Mumbai: A district consumer commission observed that second complainant's name being different couldn't be held as a ground to not consider a complaint.
The commission also noted that just because the complaint was about recovery of an amount that did not happen post dishonouring of cheques, the respondent cannot contest that complaint is invalid.
The District Consumer Redressal Commissioner was hearing a complaint filed by Chetan Aher and Sushila Aher against Mulund-based Nirmal Lifestyle Pvt Ltd.
Chetan booked a flat in the developer's Kalyan project under his and his mother Sushila's name which they couldn't complete and the cheques issued for refund bounced due to insufficient funds.

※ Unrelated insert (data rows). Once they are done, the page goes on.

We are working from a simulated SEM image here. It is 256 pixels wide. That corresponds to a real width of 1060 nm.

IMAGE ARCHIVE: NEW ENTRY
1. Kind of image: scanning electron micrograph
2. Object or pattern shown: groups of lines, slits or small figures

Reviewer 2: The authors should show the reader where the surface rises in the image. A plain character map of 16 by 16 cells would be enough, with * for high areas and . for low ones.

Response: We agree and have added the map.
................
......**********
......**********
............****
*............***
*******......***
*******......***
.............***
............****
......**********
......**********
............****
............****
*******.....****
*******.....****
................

Consumer commission's verdict
The consumer redressal commission President RG Wankhede and member SV Kalal ordered the respondent to refund Chetan's booking money of Rs 8.20 lakh with nine percent interest from August 2017.
The consumer redressal commission has also directed that Rs 25,000 be paid for mental harassment and Rs 5,000 towards litigation cost in 30 days else there will be an additional seven percent interest charged on the amount.
Happening so far
Aher had booked a flat in a project in Kalyan by the respondent that costs Rs 48.74 lakhs. During the time of booking, he paid Rs 8.62 lakhs between May to September 2014.
However, over a period of time the opponent informed the complainant their inability to complete the project in writing and in July 2017 gave Rs 11.30 lakh as refund of booking amount along with compensation for losses through four cheques dated between November 2017 and January 2018.
Due to insufficient funds, the cheques bounced and in August 2019, the opponent then gave a draft of Rs 2.10 lakh and made an NEFT transfer of Rs 1 lakh.
Despite a legal notice, the opponent did not return the remaining Rs 8.20 lakh which is when the complainant approached the Commission.
During the hearing, the opponent stated that the complainant was not as per law. That the complainant had mentioned his wife's name while booking but put someone else's name and hence the complaint is untenable and as such the complainant was for recovery of an amount that cannot come before the Consumer Commission.
The Commission observed that the booking documents showed only the first name who gave the booking money. And that Rs 3.10 lakh was refunded to the first complainant and such technicalities cannot have an overbearing effect.
It also observed that since the deal was not complete either through handover of the flat or refund of the total booking amount, the relation of a consumer and service provider was over cannot be said. The commission held that there was unfair trade practice and the complainant was entitled for refund and compensation.